Watching "Amnesia Curiosa" inspires an off-kilter state of mind. The performance group rainpan 43 creates a droll, deadpan scientific mood that makes the audience happy to be served banana slices on toothpicks while making believe they're tasting brains.
Or tasting souls, more accurately, or whatever untouchable bit of humanity stores memory and thought. The fleeting nature of consciousness -- remembering, and even existing -- is the wispy subject of this engaging, oddball entertainment, the second of three shows in the rainpan 43 festival this month at the Studio Theatre.
"It really is amazing to be anything at all," one of the two performers says in the early going, which features a physical exam that's almost worthy of the Marx Brothers.
You might call "Amnesia Curiosa" a comedy if it were more traditionally structured. As it is, Trey Lyford and Geoff Sobelle, who devised the piece with director Andrew Dawson, are performing more of an intellectual sideshow. It begins with the audience touring through a small museum backstage at the Studio's Mead Theatre, with artifacts displayed on tables and in cases. The first object you see: string -- as in the thing you tie around your finger to help you remember.
That's typical of "Amnesia's" puckish understatement, although Lyford and Sobelle aren't above pure silliness. Examples: the "shh-shh" sounds they make when opening make-believe sliding doors, and the absurd fun they have with fake mustaches.
But as they move back and forth between being examiners and the examined, they also lay claim to poignancy, with mortality as a sober motif. This theme is often literally in Sobelle's hands: He economically evokes a dying bird and a misremembering grandmother with the neatest of gestures. The grandmother, in particular, appears like a trick up his sleeve.
The slight trouble with "Amnesia" is that it not only riffs whimsically on its themes, it also meanders occasionally, and sometimes stops dead in its tracks. There is space in the 80-minute piece for your own mind to wander to the news of the day or the grocery list, then back to the eccentrically stitched-together show.
Luckily, Lyford and Sobelle share an attractively low-key style. One-liners are served very dry, and they keep the mood loose and relaxed as they do their pseudo-scientific thing. The atmosphere is faux 19th century, never losing the museum/surgical theater vibe it establishes early, even when the dialogue and gizmos (a tape recorder, most notably) are more patently modern.

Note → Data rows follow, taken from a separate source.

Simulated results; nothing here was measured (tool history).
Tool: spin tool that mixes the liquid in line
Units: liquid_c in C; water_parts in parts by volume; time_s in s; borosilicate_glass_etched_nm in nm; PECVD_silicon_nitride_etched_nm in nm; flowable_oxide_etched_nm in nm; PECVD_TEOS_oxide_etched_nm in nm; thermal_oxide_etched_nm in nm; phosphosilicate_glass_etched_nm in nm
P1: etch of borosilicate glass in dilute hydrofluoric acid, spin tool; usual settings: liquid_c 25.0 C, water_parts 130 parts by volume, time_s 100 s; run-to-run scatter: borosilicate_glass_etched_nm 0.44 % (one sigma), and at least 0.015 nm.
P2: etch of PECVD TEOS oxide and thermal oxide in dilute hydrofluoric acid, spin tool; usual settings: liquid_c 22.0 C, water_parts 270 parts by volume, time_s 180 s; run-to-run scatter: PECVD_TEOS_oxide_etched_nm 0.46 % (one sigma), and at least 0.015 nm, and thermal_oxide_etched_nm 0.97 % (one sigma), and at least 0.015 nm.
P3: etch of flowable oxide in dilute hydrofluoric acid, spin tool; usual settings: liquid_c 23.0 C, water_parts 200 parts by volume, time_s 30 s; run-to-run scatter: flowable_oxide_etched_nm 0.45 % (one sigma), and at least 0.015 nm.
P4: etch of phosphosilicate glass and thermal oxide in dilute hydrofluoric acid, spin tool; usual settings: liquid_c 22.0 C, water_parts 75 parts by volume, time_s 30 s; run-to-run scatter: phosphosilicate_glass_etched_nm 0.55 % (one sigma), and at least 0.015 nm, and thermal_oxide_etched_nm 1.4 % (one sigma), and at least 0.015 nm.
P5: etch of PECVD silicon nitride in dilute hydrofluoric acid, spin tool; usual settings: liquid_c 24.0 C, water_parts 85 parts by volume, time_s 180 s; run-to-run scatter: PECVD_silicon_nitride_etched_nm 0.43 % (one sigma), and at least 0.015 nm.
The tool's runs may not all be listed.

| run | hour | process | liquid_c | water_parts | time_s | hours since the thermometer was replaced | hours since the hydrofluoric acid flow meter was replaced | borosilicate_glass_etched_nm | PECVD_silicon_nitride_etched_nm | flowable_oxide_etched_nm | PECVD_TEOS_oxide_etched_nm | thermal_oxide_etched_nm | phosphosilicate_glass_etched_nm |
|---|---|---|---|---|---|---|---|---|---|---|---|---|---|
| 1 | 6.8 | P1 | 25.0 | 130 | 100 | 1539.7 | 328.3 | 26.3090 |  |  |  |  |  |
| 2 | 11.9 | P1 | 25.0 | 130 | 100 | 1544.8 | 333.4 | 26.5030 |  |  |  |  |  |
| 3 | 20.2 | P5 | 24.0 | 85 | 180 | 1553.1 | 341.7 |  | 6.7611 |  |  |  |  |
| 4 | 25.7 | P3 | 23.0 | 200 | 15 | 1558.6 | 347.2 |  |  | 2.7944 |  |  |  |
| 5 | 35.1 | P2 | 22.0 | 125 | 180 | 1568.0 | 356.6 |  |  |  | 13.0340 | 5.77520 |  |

And despite its old-fashioned trappings, it is ultramodern -- ironic, disciplined and unbound by the usual dramatic conventions. In one typical slapstick/mystical bit, Lyford and Sobelle distort their bodies as they step through an imaginary wall and seem to enter another dimension. "Amnesia" is a curiosity, all right -- a light but considered tidbit for audiences seeking something completely different.